When you do enough outback travel, the bane of your existence will be the black art of 12 volt battery management. No matter what the product brochures tell you or what is described in the manuals, Murphy is always nearby waiting to pounce and throw you a problem that just defies all logic. Its for this reason, I have always adopted the KISS principle (Keep It Simple Stupid) when it comes to fitting 12v accessories to my 4WDs. That said, it is very hard to avoid the temptation to purchase and fit the latest in technology in an effort to make your touring life that much more comfortable.
In a 4WD, a proper dual battery system is absolutely crucial to effective 12 volt power management. Without it, you could easily be stranded in the outback with a couple of flat batteries and a car fridge full of spoilt food and hot beer.
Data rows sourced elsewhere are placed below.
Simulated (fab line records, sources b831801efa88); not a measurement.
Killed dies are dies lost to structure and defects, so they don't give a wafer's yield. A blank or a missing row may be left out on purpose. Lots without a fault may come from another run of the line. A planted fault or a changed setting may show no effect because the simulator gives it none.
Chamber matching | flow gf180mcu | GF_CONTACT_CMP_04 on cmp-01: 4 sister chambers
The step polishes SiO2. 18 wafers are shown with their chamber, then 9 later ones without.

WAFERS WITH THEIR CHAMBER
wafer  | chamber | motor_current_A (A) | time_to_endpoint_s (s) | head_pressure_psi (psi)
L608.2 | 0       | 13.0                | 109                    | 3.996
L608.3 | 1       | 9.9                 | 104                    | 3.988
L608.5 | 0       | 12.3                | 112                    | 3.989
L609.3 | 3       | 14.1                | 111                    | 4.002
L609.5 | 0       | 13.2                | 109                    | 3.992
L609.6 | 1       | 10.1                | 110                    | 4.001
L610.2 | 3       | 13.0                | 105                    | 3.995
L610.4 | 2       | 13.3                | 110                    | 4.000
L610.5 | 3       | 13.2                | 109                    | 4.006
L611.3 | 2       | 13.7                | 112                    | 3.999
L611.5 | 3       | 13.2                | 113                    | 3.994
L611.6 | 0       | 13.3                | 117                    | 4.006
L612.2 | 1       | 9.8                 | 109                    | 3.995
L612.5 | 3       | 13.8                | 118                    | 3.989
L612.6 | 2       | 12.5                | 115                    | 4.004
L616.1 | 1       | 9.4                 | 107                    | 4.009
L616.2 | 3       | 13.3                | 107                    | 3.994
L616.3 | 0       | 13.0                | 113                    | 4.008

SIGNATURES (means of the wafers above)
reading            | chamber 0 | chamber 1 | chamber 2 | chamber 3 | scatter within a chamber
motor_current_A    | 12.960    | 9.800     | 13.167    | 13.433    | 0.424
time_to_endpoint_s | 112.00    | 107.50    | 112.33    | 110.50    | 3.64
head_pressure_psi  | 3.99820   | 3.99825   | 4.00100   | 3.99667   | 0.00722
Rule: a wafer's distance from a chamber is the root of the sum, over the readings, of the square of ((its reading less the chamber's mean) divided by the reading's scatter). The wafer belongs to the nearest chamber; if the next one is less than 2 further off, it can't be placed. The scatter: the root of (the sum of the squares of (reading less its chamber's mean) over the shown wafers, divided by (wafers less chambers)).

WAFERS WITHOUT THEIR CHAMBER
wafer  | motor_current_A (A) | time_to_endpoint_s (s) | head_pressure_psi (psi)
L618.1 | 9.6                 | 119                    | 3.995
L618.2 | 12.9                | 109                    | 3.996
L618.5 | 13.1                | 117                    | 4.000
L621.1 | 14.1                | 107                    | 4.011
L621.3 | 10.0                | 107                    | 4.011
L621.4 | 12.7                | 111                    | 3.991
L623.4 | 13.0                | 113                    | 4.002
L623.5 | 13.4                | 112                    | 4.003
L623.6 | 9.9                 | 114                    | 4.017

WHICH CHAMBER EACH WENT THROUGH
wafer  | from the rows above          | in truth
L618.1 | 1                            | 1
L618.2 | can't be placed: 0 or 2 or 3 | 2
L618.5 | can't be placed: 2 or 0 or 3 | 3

I have always relied on cTek 240v battery chargers and when it came time to replace the dual battery isolator in the Patrol, I decided to try out the D250s unit.
Now this is not ordinary battery isolator, in fact that is really only a part of this amazing product’s story. It uses a similar charging circuit to that of their 240v chargers to give a true 7 stage battery charging process from either your alternator or from an external solar panel. This provides far more effective battery charging than just the straight constant output from your alternator. It operates as a DC to DC converter of sorts so it can be used quite effectively for charging batteries located in the rear of the vehicle or in a trailer via an Anderson plug connection.
Wiring it up is as simple as it could get with just 4 connections to make, all clearly marked. I wired up the one in the Patrol to accept an external solar panel and also to receive charge from a solar panel mounted on the roof if I ever decided to go that way.
The first thing I noticed following installation was that there appeared to be some additional power to the engine and that the Patrol ran much smoother than it did with the old isolator. I was initially sceptical about this but after driving for a few weeks and noting improved fuel consumption, it seems the load on the engine with the cTek D250s is significantly less than with the old isolator. I am not certain that this is a feature of the cTek or if my old alternator was just totally inefficient. What ever the reason, the result was unexpected and definitely no illusion.
The other thing I noticed was that for the first time, I was able to get the second battery to a state of full charge indicated by the bubble indicator on the battery itself. Now I know these are not an accurate indication of a battery’s state of charge, but it was the first time this had happened. Normally I would have to give my batteries a top up charge using a 240v charger from time to time.
Having the ability to connect up a solar panel to maintain charge into the car’s second battery whilst camping is also a great feature especially when running a large car fridge.
A couple of negatives about this unit. Firstly, all the indicator lights are on the unit itself. If you want to monitor what;’s happening to your batteries from inside the cabin, you will need to rig up a separate volt meter. Also the unit itself is quite large and finding space for it in the engine bay of many 4wds will be difficult. I fitted one to a mate’s Hilux but there was no way it would fit into the engine bay of our new Landcruiser.
After using it for a few years now I have also learned that maintenance of your battery connections is vitally important to the successful operation of the cTek D250s. It doesn’t like tarnished connections and you MUST ensure it has a good earth connection.
All up, despite some of its limitations, the cTek D250s is a very good piece of kit. 4 Westies.